UC Regents Announce Online Course Expansion

UC Regents Announce Online Course Expansion

The new programs include cross-campus online enrollment and course credit approval

University of California officials recently announced several new initiatives to further develop online education for the UC system through the Innovative Learning Technology Initiative, an online education program launched in early 2013 under former UC President Mark G. Yudof.

The initiatives were discussed during the last UC Board of Regents meeting held last Wednesday on Jan. 15 in San Francisco at the Mission Bay campus with the presence of the University of California, California State University and California Community College systems.

Some of the initiatives include the establishment of a cross-campus enrollment webpage, funding for an additional 30 courses to be created and the development of an approval process for cross-campus course credit.
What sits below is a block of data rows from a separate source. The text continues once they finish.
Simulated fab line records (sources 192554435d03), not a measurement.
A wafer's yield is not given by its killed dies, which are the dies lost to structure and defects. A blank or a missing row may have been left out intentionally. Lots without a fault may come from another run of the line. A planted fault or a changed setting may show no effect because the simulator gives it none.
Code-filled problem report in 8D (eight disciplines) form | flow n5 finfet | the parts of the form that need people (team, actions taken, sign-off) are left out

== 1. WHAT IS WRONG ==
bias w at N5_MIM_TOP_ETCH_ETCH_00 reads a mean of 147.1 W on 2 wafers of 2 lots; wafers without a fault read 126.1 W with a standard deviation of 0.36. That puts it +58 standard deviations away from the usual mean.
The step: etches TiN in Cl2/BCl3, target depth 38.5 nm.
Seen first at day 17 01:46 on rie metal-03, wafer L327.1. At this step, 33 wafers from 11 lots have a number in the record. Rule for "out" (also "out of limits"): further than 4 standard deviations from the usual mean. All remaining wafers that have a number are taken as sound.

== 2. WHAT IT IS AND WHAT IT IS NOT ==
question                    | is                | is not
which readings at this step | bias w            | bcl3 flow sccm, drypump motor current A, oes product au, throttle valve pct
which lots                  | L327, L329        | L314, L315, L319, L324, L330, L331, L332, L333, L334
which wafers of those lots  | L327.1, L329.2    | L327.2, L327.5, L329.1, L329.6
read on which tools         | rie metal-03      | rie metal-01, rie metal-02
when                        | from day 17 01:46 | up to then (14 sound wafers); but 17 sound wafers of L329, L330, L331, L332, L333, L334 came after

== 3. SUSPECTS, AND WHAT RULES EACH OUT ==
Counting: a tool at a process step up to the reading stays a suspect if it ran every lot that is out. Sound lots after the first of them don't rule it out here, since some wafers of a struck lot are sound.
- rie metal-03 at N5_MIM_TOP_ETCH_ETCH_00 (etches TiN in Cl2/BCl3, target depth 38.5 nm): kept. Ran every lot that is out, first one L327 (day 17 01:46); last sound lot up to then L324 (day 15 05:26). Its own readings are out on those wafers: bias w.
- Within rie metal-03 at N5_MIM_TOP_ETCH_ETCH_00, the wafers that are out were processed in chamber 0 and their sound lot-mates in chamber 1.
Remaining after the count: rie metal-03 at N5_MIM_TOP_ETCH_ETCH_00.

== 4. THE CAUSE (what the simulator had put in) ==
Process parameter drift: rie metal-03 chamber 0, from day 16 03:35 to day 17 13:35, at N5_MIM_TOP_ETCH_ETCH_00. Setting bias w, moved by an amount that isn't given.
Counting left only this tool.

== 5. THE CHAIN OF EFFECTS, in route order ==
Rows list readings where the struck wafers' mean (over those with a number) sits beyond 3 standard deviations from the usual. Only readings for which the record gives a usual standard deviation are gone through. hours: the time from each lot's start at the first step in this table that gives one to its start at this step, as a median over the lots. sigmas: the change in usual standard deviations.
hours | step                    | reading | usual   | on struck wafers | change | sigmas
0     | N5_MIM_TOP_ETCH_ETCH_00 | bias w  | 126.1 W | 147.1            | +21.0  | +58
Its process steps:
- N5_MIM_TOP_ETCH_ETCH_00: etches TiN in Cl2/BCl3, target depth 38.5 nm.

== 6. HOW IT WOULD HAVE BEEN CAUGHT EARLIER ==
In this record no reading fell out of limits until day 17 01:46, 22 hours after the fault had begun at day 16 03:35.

The establishment of ILTI was made possible with the $10 million grants that Gov. Jerry Brown allotted to the UC and to the CSU systems in July 2013. It was intended to offer more undergraduate courses online with an emphasis on high-in-demand and prerequisite classes.

An older program, UC Online, was launched in January 2012 after a two-year pilot program. It now offers 11 courses for cross-campus enrollment during Winter Quarter and Spring Semester 2014.

However, not all of the UC campuses are participating in this endeavor. UCSD and UC Santa Barbara have decided not to partake in the program until the complication of processing student enrollment is resolved.

As a strong advocate for online education, Brown believes in its ability to offer students affordable and accessible courses for credit through technological means. Nevertheless, some UC officials are wary of the issues that online course programs pose.

UC provost Aimee Dorr prepared a presentation during the meeting to show that students were generally “less happy and less engaged” in online class environments lacking human interaction. Regardless, Brown continues to urge for a complete absence of human interaction in online courses.

“You say you need human touch — I say, maybe you don’t need it,” Brown told the The Daily Californian on Jan. 28. “The barrier here is the human software, the human thought that we’re putting into the technology.”

Amidst the skepticism shared by some UC professors, the expansion of online education is still underway, beginning with ITLI. UC officials and Academic Senate leaders have been meeting frequently since September to propel this project forward. They intend to create 150 credit-bearing courses by 2016, offering online and hybrid courses that infuse the traditional environment of classes with online courses.